/hgr_v2t

Code accompanying the paper "Fine-grained Video-Text Retrieval with Hierarchical Graph Reasoning".

Primary LanguagePythonMIT LicenseMIT

Fine-grained Video-Text Retrieval with Hierarchical Graph Reasoning

This repository contains PyTorch implementation of our paper Fine-grained Video-Text Retrieval with Hierarchical Graph Reasoning (CVPR 2020).

Overview of HGR Model

Prerequisites

Python 3 and PyTorch 1.3.

# clone the repository
git clone git@github.com:cshizhe/hgr_v2t.git
cd hgr_v2t
export PYTHONPATH=$(pwd):${PYTHONPATH}

Datasets

We provide annotations, pretrained features on MSRVTT, TGIF, VATEX and Youtube2Text video captioning datasets, which can be downloaded from BaiduNetdisk (code: vxpi).

Annotations

  • groundtruth: annotation/RET directory
  1. ref_captions.json: dict, {videoname: [sent]}
  2. sent2rolegraph.augment.json: {sent: (graph_nodes, graph_edges)}
  • vocabularies: annotation/RET directory int2word.npy: [word] word2int.json: {word: int}

  • data splits: public_split directory trn_names.npy, val_names.npy, tst_names.npy

Features

For MSRVTT, TGIF and Youtube2Text datasets, we extract features with Resnet152 pretrained on ImageNet. For VATEX dataset, we use the I3D features released by VATEX challenge organizers.

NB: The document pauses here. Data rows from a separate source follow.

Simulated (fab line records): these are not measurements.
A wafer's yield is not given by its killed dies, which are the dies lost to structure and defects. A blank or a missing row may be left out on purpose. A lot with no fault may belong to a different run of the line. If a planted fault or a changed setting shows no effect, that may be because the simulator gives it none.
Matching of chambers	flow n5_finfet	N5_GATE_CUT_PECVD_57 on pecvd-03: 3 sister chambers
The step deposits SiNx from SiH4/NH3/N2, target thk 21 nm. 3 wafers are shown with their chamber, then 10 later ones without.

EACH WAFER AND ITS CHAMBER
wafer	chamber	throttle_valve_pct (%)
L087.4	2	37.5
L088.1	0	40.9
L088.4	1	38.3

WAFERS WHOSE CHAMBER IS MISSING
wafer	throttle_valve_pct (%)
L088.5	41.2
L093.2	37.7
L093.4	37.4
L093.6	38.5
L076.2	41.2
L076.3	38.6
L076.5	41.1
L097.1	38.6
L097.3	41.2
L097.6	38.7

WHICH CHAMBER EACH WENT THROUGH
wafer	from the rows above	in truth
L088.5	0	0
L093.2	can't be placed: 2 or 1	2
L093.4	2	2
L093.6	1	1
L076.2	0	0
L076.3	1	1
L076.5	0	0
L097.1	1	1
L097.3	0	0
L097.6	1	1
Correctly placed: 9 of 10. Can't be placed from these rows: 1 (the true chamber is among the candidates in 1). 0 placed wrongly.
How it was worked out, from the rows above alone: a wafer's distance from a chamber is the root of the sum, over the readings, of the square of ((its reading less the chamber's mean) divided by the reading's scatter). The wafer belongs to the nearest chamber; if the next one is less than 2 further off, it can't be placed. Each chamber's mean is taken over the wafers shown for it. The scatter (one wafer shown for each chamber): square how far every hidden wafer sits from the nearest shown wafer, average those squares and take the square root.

  • mean pooling features: ordered_feature/MP directory

format: np array, shape=(num_fts, dim_ft) corresponding to the order in data_split names

  • frame-level features: ordered_feature/SA directory

format: hdf5 file, {name: ft}, ft.shape=(num_frames, dim_ft)

Fine-grained Binary Selection Annotation

We construct the fine-grained binary selection dataset based on the testing set of Youtube2Text dataset. The annotations are in the Youtube2Text/annotation/binary_selection directory.

Training & Inference

Semantic Graph Construction

We provided constructed role graph annotations. If you want to generate role graphs for new datasets, please follow the following instructions.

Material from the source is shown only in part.